I am asking some questions before I buy my new macbook. I am trying to avoid the new PRO if I can - however a big hurdle is the transferring of video and the lack of a firewire port on the new macbook.

I don't own a video camera yet, but plan on purchasing one within the next year or two (ie the lifespan of this upcoming laptop) so i want to be sure I don't have to rebuy later. Are there HD consumer camcorders that will import video to the mac using USB? I have been reading fragments of info on this and from what I hear some cameras will do this but down convert it to a much lower quality? Are there any that will retain the full quality? I assume this is going to take ages longer to import to the mac?

If there are options, can you list some model numbers?

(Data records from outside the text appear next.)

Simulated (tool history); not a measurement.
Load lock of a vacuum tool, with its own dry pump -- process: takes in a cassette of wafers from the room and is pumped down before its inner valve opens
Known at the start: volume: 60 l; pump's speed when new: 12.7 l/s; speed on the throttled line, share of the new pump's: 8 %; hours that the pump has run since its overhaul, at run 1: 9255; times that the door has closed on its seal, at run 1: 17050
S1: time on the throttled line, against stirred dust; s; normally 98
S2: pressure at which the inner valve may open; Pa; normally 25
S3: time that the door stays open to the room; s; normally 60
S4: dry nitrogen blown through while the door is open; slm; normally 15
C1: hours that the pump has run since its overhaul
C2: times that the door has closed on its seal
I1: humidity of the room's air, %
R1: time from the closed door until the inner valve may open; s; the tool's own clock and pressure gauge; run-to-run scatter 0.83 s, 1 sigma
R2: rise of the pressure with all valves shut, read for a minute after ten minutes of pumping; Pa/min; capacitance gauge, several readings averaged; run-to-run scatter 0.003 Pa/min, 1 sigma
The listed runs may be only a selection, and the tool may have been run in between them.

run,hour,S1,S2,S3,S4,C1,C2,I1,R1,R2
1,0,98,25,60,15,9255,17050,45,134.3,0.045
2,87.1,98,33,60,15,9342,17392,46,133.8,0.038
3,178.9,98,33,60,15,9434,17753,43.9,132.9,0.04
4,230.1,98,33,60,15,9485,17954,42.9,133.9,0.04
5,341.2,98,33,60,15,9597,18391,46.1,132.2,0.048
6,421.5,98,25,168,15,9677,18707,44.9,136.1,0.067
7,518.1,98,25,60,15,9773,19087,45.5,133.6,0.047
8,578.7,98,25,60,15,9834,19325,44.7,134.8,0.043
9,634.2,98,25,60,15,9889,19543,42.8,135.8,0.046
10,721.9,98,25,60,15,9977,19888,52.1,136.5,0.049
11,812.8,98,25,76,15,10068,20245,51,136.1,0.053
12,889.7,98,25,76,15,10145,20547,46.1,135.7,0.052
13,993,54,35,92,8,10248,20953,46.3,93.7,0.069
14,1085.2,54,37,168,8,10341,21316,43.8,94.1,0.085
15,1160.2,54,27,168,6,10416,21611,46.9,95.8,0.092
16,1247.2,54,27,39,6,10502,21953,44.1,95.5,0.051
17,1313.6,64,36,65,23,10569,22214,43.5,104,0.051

Thanks in advance! (Stinks apple did this, or the new macbook would be a perfect machine!)

- Chris
 
Two main options with consumer HD camcorders, in terms of formats.

1. HDV: tape-based HD format; requires firewire for transfer of HD video;
2. AVCHD: non-tape-based HD format (records to harddrive or SDHC card, depending on the model); transfer by USB.

If you don't have firewire, then option 1 is, as far as I can see, not an option at all, which leaves option 2.

There are a bunch of very good AVCHD camcorders in the stores now. Some examples:

Sony SR11 / SR12: record to harddrive.
Panasonic HDC-HS9 / HDC-HS100: record to harddrive or SDHC card.
Panasonic HDC-SD9 / HDC-SD100: record to SDHC card (same as above, minus the harddrive)
Canon HF10 / HF100 / HF11: record to SDHC card or (in the case of the HF10 and HF11) built-in flash memory.

Go to camcorderinfo.com and do a search for these camcorders for arguably the most thorough reviews around.

Andrew.
 
FWIW, the 'popular camcorders' currently reviewed on that site don't appear to support firewire -- only USB. :confused:

JVC Everio GZ-HD6
Panasonic HDC-SD9
Sony HDR-SR12
Canon Vixia HF10
 
Thanks for the replies guys. A follow up - When using a DV camera and firewire, does it record 1:1, that is to say it takes say 1 hour to import 1 hour of footage, is that right? How about USB 2.0? Or do the flash memory/HD based models allow the footage to be transferred faster? Can someone set me straight here?

And fyi, going back to the original macbook isn't an option. I *just* sold my 2.4 white macbook (the latest rev, less the ones that just came out) looking for an upgrade, which the new model is in every way except firewire. I do some light photoshop and dreamweaver design - even those tasks seemed like too much for the intel graphics card - I often got the beach ball of death. Plus i like that this enclosure isnt prone to cracking (i hope) like the old one was. The backlight keys are a great bonus, as I frequently work in low/no light conditions.

Keep them coming guys!

- Chris
 
Until recently, if you wanted a HD camcorder (and video quality is important to you) then the only sensible choice would have been the Canon HV30 which is firewire.

However, Canon recently released the Canon Vixia HG20 which uses USB and seems just as good.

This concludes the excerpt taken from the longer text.